Detailed Phase Analysis

Phase 1: Source Discovery

Metric Value
Duration 25.6ms
Files discovered 35
Total lines 4,979
% of total 0.03%

Assessment: Negligible overhead. File system operations are fast.

Phase 2: AST Transformation (Mutation Generation)

Metric Value
Duration 96.7ms
Gremlins generated 435
Avg parse time 0.53ms/file
Avg transform time 2.23ms/file
% of total 0.1%

Assessment: Extremely efficient. The mutation switching architecture parses and transforms all source files in under 100ms, generating 435 gremlins from 35 files.

Phase 3: Code Generation (AST Unparsing)

Metric Value
Duration 28.7ms
Avg unparse time 0.82ms/file
Output size 183KB
% of total 0.03%

Assessment: Negligible. Python's ast.unparse() is fast.

Phase 4: Test Discovery

Metric Value
Duration 1,183ms
Tests discovered 417
% of total 1.2%

Assessment: Acceptable. This is standard pytest collection overhead.

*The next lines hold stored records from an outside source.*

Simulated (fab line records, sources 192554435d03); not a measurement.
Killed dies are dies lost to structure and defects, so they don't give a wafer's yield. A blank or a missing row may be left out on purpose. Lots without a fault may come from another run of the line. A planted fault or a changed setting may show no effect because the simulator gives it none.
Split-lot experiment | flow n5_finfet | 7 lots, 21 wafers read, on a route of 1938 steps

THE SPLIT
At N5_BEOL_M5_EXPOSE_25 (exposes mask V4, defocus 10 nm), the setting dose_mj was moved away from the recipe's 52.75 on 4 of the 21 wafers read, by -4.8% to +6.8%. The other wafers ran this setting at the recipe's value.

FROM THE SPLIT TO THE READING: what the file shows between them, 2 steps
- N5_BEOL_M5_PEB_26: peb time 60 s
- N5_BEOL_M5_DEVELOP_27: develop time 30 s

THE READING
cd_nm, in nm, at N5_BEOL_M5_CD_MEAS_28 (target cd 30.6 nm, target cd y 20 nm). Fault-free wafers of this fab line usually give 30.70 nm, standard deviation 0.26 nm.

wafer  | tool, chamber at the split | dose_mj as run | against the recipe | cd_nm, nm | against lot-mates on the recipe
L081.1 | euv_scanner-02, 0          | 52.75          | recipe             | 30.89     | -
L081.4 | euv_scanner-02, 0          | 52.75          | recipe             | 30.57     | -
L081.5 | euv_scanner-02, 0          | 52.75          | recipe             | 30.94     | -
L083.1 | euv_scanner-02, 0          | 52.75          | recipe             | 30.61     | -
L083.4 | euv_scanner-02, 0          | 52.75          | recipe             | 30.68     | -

Phase 5: Coverage Collection (MAJOR BOTTLENECK #1)

Metric Value
Duration 91,796ms (91.8s)
Coverage run time 91,785ms
Contexts collected 390
Covered files 82
% of total 91.4%

Assessment: This is the first major bottleneck when considering the full test suite. Coverage collection runs the entire test suite with coverage.py's dynamic context feature to map lines to tests. For our full test suite (417 tests), this takes 91 seconds.

Note: For smaller test subsets, this phase is proportionally smaller. The 91s measurement was against the full test suite.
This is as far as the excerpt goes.